Tuesday 11th Nov. – Very cold frosty morning. I came home by the 9.30 train &
Tom met me. Aunt H. seemed pretty well but Uncle E. had a chill & was in the course of staying in bed for a few weeks. I went up to St Declan’s a.d. and saw Dorothea & Louis, who has become almost a hardy child instead of a baby, & stands in his pen, holding on by the bars, & plays with balls and rulers & things. He is fatter than he was, but is still lovely, & has a good deal of hair, with a greenish tinge in it that inclined me to think it will darken. D. was very pleased with the cap & coat, & interested in what I told her of the Stephenses & Hanna & Nancy. I went to hear her paper on Carlyle in his private life at the Friends’ Literary. The Hills gave the tea, & it was a very good one, and Millicent asked me a lot of questions
about Bessie & the baby, and said she thought it no compliment to be told it was like her. She & Dolly both gave me the impression of being rather surprised that Bessie had asked me to stay with her. Joseph was there, looking almost grown up, & resembling what Johnny used to be, though not so handsome. Dorothea couldn’t get down at all, on account of Louis, so after the business (Annie president, Tom vice, Elsa Clark & Rose Chapman secretary & treasurer!) Tom had to read her paper. It was very interesting, & gave a disagreeable picture of Mrs C., strongly supported by a couple of extracts from her letters. C. seemed to have rather a hard time between her & his stomach, but I expect he was an irritating husband, & I heard since that he & 2 others great
writers of the time were cross whenever each found himself at a gathering where he was not the sole centre of attention, which is about as damning a thing as could be said of anyone. There was a good deal of discussion, and some defended Mrs Carlyle. Aunt H. was there.

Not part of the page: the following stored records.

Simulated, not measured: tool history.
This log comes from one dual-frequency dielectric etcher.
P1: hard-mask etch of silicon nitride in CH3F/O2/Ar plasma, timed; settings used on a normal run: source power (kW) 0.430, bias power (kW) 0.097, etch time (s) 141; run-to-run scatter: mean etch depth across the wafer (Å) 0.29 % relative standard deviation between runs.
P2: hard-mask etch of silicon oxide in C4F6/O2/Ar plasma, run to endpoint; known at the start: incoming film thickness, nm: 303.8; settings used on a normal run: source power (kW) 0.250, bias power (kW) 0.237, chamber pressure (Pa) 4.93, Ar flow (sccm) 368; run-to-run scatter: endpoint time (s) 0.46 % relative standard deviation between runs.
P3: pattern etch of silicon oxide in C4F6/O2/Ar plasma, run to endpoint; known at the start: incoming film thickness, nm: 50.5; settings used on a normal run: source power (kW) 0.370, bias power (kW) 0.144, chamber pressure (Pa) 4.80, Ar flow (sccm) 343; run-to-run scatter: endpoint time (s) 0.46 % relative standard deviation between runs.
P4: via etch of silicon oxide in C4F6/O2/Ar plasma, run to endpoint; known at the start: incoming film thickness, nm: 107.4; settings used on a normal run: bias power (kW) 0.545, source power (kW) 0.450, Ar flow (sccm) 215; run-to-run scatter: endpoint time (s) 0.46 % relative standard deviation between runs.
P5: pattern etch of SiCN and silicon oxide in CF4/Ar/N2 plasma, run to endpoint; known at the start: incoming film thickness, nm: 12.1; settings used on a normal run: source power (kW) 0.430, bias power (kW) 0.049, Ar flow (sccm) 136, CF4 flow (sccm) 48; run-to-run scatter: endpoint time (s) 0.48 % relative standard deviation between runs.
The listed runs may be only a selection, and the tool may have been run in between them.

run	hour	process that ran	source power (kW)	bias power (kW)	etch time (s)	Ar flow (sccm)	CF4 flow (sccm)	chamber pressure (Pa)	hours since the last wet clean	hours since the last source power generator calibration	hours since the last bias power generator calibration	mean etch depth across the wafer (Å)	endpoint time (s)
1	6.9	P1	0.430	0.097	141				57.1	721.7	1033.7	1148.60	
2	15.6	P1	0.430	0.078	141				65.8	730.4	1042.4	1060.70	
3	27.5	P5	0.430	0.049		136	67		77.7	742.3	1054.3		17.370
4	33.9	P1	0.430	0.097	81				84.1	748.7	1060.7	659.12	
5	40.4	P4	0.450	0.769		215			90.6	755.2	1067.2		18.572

Wednesday 12th. – I went to the Tech & found the pipes were out of order & the place was freezing, I started the copper pendant for Helen Pim. In the afternoon I went to St Declan’s to mind Louis while D. went with Katie to the missionary exhibition at the Protestant hall. I took Louis out first, & we visited Mrs Kinsella at her lodgings in Bank Lane, but when we got home he was disappointed not to find his mother, and took a lot of pleasing. When she came back I went to
afternoon tea at Walpole’s where Aunt H. was and Mrs Neild who was there talked fluently but I forget on what.
Thursday 13th. – I went to town for Poor Relief tickets and then out to visit R. Butler, who seemed fairly well. It was a very fine day. I went to tea at St Declan’s Louis was pretty good, & very fascinating, but not at home with me yet. We talked mostly about Stephenses – I told them how Ned maintains he never busted people, but objected to the word & idea as implying superiority in the buster; & that it was Jaunty’s phrase, & Ben’s misrepresentation to apply it to him, but D. was not convinced. D. was talking about Nancy & Stephen too, & we were discussing Hanna’s coldness where sex is concerned.
Friday 14th. – It was colder then ever at the Tech, & we had recourse to skipping &
jumping over a rope etc to keep warm. Mr Shea joined in the exercises & has very strong arms but he can’t climb over a stick, nor any of the others. Constance Coade is there now, she is very pretty & pleasant. We were trying to touch the floor with the backs of our heads kneeling, but that was impossible. I never thought to hear Mr Shea address me as Johnny, as he did when encouraging me in one of these exercises. Miss Courtney can put her hands flat on the ground without bending her knees; she must have very long arms. They went on with the jumping again afterwards till Seán Lane came up to complain that his pupils & he could not hear each other in the room below. I went to the hotel a.d. & had tea there. Mrs Power was in bed with
rheumatism again, & they want to take her to Droitwich when she is able. Tash to go with her, & George O’Toole wants to accompany them. Kitty looked very well and pretty. Marie has been away for a while, & look well. There was a slight fall of snow after I got back, about an inch, but enough to make the garden & everything look lovely.
Saturday 15th. – Annie paid a visit a.d. and talked she & Aunt H. talked a lot about illness.
Sunday 16th. – Wet day. I went to St Declan’s a.d. & heard that Stephen & Maud have a daughter born last Thursday – Honor Elizabeth. Mrs White seemed disappointed for it to be a girl. I forgot how we got on vice & syphilis – something I had been reading, I think. They talked more about Tony’s
account of Portuguese morals – syphilis seems everywhere there, & when Tony got the abscess in his leg Mr Rich concluded he had been on the razzle dazzle in Lisbon & got syphilis, & apparently expressed the idea to his friends, for Dr Vargas had to go & disabuse him of it. I held that promiscuity in both sexes is better than the double standard of morals, & D. didn’t exactly deny it, but said it was fatal for the race when women got generally immoral as well as men. She never does give me the impression of really feeling it as bad in men as in women.